Sample Parse Expressions

A log file comprises entries that are generated by concatenating multiple field values. You may not need to view all the field values for analyzing a log file of a particular format. Using a parser, you can extract the values from only those fields that you want to view.

A parser extracts fields from a log file based on the parse expression that you’ve defined. A parse expression is written in the form of a regular expression that defines a search pattern. In a parse expression, you enclose search patterns with parentheses (), for each matching field that you want to extract from a log entry. Any value that matches a search pattern that’s outside the parentheses isn’t extracted.

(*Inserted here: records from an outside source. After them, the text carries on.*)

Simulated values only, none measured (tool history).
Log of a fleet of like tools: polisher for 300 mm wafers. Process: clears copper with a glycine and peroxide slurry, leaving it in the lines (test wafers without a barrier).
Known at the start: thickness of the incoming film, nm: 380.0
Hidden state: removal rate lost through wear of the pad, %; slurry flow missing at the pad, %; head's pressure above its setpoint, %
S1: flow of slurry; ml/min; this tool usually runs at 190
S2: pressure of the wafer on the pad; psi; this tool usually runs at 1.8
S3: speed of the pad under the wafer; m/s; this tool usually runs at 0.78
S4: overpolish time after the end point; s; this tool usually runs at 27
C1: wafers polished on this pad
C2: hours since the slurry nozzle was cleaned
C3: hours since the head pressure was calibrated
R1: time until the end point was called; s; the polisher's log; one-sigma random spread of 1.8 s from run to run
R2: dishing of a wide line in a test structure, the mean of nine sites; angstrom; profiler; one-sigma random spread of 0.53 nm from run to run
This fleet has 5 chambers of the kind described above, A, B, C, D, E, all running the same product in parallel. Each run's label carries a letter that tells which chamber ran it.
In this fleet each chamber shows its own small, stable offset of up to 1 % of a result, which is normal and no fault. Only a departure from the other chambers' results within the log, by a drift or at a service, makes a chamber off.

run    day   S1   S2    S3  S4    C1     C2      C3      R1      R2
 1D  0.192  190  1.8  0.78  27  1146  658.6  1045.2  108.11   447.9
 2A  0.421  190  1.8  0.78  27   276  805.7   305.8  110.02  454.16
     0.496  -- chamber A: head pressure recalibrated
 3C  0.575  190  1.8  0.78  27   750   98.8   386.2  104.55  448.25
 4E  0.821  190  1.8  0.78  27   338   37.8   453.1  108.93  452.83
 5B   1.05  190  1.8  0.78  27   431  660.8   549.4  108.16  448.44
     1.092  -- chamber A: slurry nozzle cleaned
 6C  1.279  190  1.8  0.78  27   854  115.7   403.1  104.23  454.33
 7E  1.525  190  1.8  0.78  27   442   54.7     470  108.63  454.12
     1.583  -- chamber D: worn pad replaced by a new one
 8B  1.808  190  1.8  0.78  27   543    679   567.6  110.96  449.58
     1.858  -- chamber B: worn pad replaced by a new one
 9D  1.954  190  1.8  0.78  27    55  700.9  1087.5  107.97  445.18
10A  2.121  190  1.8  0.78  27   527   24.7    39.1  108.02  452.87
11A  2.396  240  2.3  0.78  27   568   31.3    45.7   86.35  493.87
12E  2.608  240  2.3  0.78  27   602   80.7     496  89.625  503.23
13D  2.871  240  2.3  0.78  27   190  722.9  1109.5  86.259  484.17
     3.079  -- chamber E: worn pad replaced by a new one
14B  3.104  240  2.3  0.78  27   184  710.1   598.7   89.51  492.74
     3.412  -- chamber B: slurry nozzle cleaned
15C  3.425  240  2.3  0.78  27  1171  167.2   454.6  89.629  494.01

For the supported regex constructs, see Java Regex Package Documentation.

Example 1

If you want to parse the following sample log entries:

Jun 20 15:19:29 hostabc rpc.gssd[2239]: ERROR: can't open clnt5aa9: No such file or directory
Jul 29 11:26:28 hostabc kernel: FS-Cache: Loaded
Jul 29 11:26:28 hostxyz kernel: FS-Cache: Netfs 'nfs' registered for caching

Following should be your parse expression:

(\S+)\s+(\d+)\s(\d+):(\d+):(\d+)\s(\S+)\s(?:([^:\[]+)(?:\[(\d+)\])?:\s+)?(.+)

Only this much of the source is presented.